Expect more water main breaks as WSSC replaces pipes

WASHINGTON — As Washington Suburban Sanitary Commission replaces aging pipes, the water system’s chief engineer warns of more water main breaks in Montgomery and Prince George’s counties before there are improvements.

WSSC has been dealing with an overall rise in water main breaks, with the annual total now reaching about 2,000.

“What happened I think in the past was we put all of this stuff in the ground, and there needed to be a point where we started to replace it,” WSSC Chief Engineer Gary Gumm told WTOP.

“I think we were a little late getting started on it.”

Now, the utility is replacing about 60 miles of piping each year. That’s roughly 1 percent of the roughly 5,800-mile-long system. At the current pace, it would take almost 100 years to replace WSSC’s entire system.

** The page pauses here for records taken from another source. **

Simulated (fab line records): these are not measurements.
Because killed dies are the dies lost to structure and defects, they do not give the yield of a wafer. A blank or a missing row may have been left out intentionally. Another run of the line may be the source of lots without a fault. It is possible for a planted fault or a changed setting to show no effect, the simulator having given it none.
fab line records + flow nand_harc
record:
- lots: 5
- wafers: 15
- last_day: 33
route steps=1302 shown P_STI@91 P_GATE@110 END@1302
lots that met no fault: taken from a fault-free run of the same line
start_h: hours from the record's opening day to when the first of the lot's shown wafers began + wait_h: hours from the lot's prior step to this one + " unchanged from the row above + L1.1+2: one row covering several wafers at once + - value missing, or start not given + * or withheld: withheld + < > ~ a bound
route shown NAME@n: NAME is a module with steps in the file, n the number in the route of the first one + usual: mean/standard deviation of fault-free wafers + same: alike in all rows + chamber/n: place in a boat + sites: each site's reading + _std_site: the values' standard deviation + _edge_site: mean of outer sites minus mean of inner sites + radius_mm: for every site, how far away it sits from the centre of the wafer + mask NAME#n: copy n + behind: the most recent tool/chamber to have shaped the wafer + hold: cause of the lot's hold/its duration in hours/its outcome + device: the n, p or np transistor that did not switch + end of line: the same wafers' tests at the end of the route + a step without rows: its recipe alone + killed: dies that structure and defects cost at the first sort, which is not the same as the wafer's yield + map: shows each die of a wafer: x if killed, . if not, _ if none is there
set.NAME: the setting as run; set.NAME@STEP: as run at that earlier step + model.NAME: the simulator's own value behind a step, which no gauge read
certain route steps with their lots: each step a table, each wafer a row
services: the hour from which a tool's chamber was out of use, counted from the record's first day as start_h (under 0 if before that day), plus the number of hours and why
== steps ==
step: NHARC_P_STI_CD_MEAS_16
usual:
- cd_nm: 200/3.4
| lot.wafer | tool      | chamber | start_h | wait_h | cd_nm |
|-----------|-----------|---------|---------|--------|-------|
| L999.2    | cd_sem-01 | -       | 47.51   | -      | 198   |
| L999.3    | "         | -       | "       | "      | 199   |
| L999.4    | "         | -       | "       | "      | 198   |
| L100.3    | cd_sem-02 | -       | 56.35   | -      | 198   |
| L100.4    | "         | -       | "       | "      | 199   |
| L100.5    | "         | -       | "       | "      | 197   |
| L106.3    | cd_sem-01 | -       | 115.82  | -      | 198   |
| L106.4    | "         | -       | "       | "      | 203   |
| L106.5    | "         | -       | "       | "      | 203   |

WSSC has been replacing more piping lately than in the past. Now that the system is using more durable, stronger zinc-coated iron pipes, the pipes are expected to last longer.

“I’ve been putting pipes in the ground, that overall trend is up,” said Gumm.

“I’m expecting that over time that as that trend goes up, the other trend [the number of water main breaks] goes down. We’re not going to see that for a while. Our model suggests we don’t see that for a while.”

When exactly isn’t clear, but Gumm is confident that the number of water main breaks will decrease once more piping is replaced.

“I think once we get it under control and maintained and stay with it, they won’t experience that, but they will still experience the inconvenience of having their street torn up somewhere in our service area,” Gumm said.

“But, it won’t be your neighborhood for 100 years. That’s the plan.”